David Baldacci on Absolute Power
Twenty years after he wrote it, bestselling author David Baldacci's reflects on the novel that launched his career as a crime fiction writer.
This year marks the 20th anniversary of David Baldacci's first book, Absolute Power. Set at the heart of political power in Washington DC, Absolute Power was the book which launched David's career as a worldwide bestselling crime thriller writer.
Absolute Power was not the first novel I ever started to write, but it was the first one I ever finished. I was working as a lawyer near the White House. I would see the Secret Service agents, both uniformed and suited, and occasionally I’d see the presidential motorcade, and my imagination began to spin.
I started writing the novel in the wee hours of the night, and three long years later the last page was completed. It was a good thing that I was fascinated with the story I was trying to tell; otherwise, I would not have hung in to finish it. That’s just another way of saying it’s important to draw passion into your writing. It’s a long, hard slog.
The idea of a president, a mistress, a burglar and a cover-up seemed original back in the early 1990s. Although, Washington had seen elements of that before: JFK with the mistress and the cover-ups, and Nixon with the burglars. I just mashed them all together in a way no one had ever done before. My burglar turned out to have the highest morals of anyone in the novel. Back then that was radical; today, it probably seems far more realistic!
I had spent years of my writing life being rejected by an assortment of magazines and movie studios, and thus I was under no delusions that publishing houses would not be added to the list of institutions that deemed me unworthy of professional acceptance.
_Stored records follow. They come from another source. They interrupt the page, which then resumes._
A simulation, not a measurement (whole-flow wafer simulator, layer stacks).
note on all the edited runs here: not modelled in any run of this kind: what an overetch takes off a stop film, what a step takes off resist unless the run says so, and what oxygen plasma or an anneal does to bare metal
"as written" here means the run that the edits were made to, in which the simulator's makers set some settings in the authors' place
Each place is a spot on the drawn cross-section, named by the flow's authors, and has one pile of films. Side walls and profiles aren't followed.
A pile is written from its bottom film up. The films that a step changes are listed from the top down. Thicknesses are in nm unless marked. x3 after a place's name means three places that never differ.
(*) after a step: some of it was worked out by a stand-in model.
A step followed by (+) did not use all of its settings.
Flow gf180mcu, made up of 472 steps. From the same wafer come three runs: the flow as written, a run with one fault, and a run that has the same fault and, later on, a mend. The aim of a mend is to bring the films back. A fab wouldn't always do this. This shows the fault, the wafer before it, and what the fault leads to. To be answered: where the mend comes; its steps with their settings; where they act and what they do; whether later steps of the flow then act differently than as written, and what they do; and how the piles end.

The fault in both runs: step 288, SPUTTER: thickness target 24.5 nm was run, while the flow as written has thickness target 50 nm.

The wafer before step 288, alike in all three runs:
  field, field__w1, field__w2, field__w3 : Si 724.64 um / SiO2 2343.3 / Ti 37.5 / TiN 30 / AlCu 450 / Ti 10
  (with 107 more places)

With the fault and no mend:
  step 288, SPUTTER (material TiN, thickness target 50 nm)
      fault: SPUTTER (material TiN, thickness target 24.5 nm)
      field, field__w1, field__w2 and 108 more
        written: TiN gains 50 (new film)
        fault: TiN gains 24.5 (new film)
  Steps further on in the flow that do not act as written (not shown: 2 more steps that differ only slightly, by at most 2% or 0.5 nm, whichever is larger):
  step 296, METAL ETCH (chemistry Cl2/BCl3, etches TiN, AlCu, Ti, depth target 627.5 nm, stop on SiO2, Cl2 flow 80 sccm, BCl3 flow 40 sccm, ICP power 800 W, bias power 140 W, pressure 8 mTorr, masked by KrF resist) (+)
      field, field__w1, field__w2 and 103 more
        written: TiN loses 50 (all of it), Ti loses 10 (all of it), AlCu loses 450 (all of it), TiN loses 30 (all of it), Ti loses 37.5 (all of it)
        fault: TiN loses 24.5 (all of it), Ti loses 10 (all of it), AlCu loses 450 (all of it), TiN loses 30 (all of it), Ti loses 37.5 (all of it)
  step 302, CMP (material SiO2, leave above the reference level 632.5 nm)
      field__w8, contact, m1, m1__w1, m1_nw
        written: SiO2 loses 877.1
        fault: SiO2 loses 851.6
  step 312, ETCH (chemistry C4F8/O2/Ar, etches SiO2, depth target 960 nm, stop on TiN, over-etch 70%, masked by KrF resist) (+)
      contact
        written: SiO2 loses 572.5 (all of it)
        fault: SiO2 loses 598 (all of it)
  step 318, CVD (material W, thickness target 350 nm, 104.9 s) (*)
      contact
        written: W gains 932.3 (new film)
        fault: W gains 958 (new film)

Happily for me, and I hope for my fans that was not the case. Absolute Power changed my life in many ways, both large and small. What it did not change, is how I approach my writing. With every project, I still fear that I will be unable to bring the literary magic once more. But I believe fear is a wonderful antidote to complacency. It provides an edge, a chip on the shoulder, which is vital if one wants to earn their living by the written word.
Spawned from a mind always more comfortable with imaginary elements than simple facts, Absolute Power was the novel that allowed me to live the writing life I always dreamed of, but was never sure would be anything more than fiction.